England and Brazil played in the first quarterfinal. The best game of the knockout stages started with a Michael Owen goal. But as the heat increased, England seemed too content to lay back, and paid the price when Rivaldo scored before halftime. Five minutes later, Ronaldinho scored off of a brilliant free kick to give Brazil a 2-1 lead. Ronaldinho was later sent off seven minutes later, rendering him out of the semifinals. It would prove to be enough, as Brazil advanced to the last four. In the U.S.’s best performance, they were denied a penalty on a Torsten Frings handball. Granted, Mexico should have been awarded one in the previous game, and that one wasn’t called, so perhaps things balanced out. Nevertheless, America outplayed the Germans, but a Michael Ballack strike was enough to send them through, despite the world writing them off.

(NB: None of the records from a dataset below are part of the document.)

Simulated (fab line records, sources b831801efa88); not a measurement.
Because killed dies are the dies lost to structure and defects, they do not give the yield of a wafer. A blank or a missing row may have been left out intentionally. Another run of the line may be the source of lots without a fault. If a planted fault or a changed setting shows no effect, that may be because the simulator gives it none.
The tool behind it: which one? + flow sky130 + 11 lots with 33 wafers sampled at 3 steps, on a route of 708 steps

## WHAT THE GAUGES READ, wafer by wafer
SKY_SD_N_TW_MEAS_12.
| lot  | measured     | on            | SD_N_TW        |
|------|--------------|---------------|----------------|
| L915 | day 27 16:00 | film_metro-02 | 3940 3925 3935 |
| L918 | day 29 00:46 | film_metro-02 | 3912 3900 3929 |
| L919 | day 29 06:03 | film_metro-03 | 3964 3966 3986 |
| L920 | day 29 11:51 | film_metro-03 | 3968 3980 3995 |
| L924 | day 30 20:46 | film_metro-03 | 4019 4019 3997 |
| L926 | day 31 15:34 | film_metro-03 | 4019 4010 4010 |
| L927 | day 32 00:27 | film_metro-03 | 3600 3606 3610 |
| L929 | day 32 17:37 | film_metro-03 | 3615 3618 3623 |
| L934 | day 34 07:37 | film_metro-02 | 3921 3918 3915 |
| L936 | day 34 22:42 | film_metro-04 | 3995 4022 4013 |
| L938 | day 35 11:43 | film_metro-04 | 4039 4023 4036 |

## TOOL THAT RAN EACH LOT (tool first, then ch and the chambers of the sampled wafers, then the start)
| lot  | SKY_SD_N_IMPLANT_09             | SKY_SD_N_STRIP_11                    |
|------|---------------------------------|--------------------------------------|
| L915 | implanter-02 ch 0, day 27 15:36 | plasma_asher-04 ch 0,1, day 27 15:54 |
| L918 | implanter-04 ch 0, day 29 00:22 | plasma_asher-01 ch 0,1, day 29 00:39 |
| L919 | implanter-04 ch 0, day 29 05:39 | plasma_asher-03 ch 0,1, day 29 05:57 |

South Korea’s controversial run continued. Spain had derided Italy’s issues in their papers, but quickly changed their tune after this game. Spain had two goals disallowed, and had several controversial offside calls go against them. After 120 minutes of scoreless football, South Korea’s nerves held and they advanced 5-3 on penalties. The final quarterfinal would be settled in the 94th minute, when Ilhan Mansiz scored the final golden goal in World Cup history to knock out Senegal, who became only the second team from Africa to make the quarterfinals.
Brazil and Turkey played a rematch of their first group stage game. It was a slow game, and Brazil didn’t have their best game, but early in the second half, Ronaldo was able to put the winner past Rustu Recber. Germany, written off before the tournament, ended South Korea’s heroic run, with Michael Ballack hitting the winner fifteen minutes from time. Unbelievably, this would be the first time that Brazil and Germany had played each other in the World Cup.
Third place match
Although many doubt the relevance of this game to this day, this was an excellent game. Hakan Sukur, whose form had previously deserted him, set a record by scoring the fastest goal in World Cup history, after only eleven seconds. South Korea leveled eight minutes later, but Turkey were up 3-1 after thirty-two minutes. A late goal gave Korea a triumphant fourth place finish, and they returned home as heroes. Surprisingly, Turkey have not returned to the World Cup since this match.
Up until this match, Oliver Kahn had been a rock in the German goal. But the one mistake he did make led to disaster. The final was played in Yokohama, and after a scoreless first half, Ronaldo pounced on a mistake by Kahn to put Brazil ahead in the 67th minute. Twelve minutes later, Brazil’s title was sealed through Ronaldo’s brace. Although Germany attempted a heroic comeback, Brazil held on to win their fifth World Cup, still the most to date. Germany would regroup and twelve years later get their coveted fourth title.
It was a fun way to celebrate the summer before starting high school. I ended up serving as co-manager of my high school soccer team; that year, they won their fifth of seven consecutive sectional titles. Although I was a freshman that year, and wasn’t officially a player, the guys took me to their hearts, and many of those friendships have lasted to this day. I’ve continued that love since then. Not only was it a tournament for upstarts, but the quality was better than expected, and still lingers on in my mind.